Data Analysis Programming from SQL to SPL: Stock Rise Analysis

 

Data structure and sample data:

..

In which, sid is the stock code, tdate is the transaction date, and close is the closing price.

1. Find the stock price crossing above its median

The median stock price on day T refers to the median of the closing prices from the listing date to day T.

The stock price crossing above its median on day T means that the closing price on day T is greater than the median on day T, and the closing price on day T-1 is less than the median on day T-1, or the closing price on day T-1 is equal to the median but the closing price on day T-2 is less than the median, and this pattern continues for prior days.

Now, we want to find the trading dates, closing prices, and median stock prices of the day when stock 600036 meets the condition of the stock price crossing above its median.

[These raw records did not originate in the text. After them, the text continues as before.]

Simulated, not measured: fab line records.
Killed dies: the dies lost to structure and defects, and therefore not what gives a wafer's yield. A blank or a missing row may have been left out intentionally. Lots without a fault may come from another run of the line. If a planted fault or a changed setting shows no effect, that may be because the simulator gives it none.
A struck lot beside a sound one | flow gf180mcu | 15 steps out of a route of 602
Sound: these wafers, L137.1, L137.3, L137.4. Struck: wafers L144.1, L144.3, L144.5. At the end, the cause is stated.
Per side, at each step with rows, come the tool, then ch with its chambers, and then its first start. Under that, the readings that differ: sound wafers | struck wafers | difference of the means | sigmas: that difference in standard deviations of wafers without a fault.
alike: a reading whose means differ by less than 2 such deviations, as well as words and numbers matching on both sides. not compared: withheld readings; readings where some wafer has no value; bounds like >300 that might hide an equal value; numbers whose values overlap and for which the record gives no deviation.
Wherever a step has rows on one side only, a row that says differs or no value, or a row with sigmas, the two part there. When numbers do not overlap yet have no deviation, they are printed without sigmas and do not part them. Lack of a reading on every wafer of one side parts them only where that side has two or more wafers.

Take MySQL database as an example to write SQL code:

with tbl1 as (
    select *
    from stock
    where sid='600036'
), 
tbl2 as (
    select t1.*, t2.close pclose, 
        count(*) over(partition by t1.sid,t1.tdate) cnt, 
	    row_number() over(partition by t1.sid,t1.tdate order by t2.close) r
    from tbl1 t1 join tbl1 t2
        on t1.sid=t2.sid  and t1.tdate>=t2.tdate 
), 
tbl3 as (
    select sid,tdate,max(close) close, avg(pclose) median 
    from tbl2
    where rn=floor((cnt+1)/2) or rn=floor((cnt+2)/2)
    group by sid,tdate
),
tbl4 as (
    select sid,tdate, close, median, 
    close>median and 
        lag(close) over(partition by sid order by tdate) 
        < lag(median) over(partition by sid order by tdate)  flag 
    from tbl3
    where median!=close 
)
    select tdate, close, median 
    from tbl4
    where flag=1;

Due to the lack of a direct median function in MySQL, we have to first manually generate a sequence numberr, and then utilize ras a condition in the outer query to retrieve the median-related records. This results in substantially more complex SQL code.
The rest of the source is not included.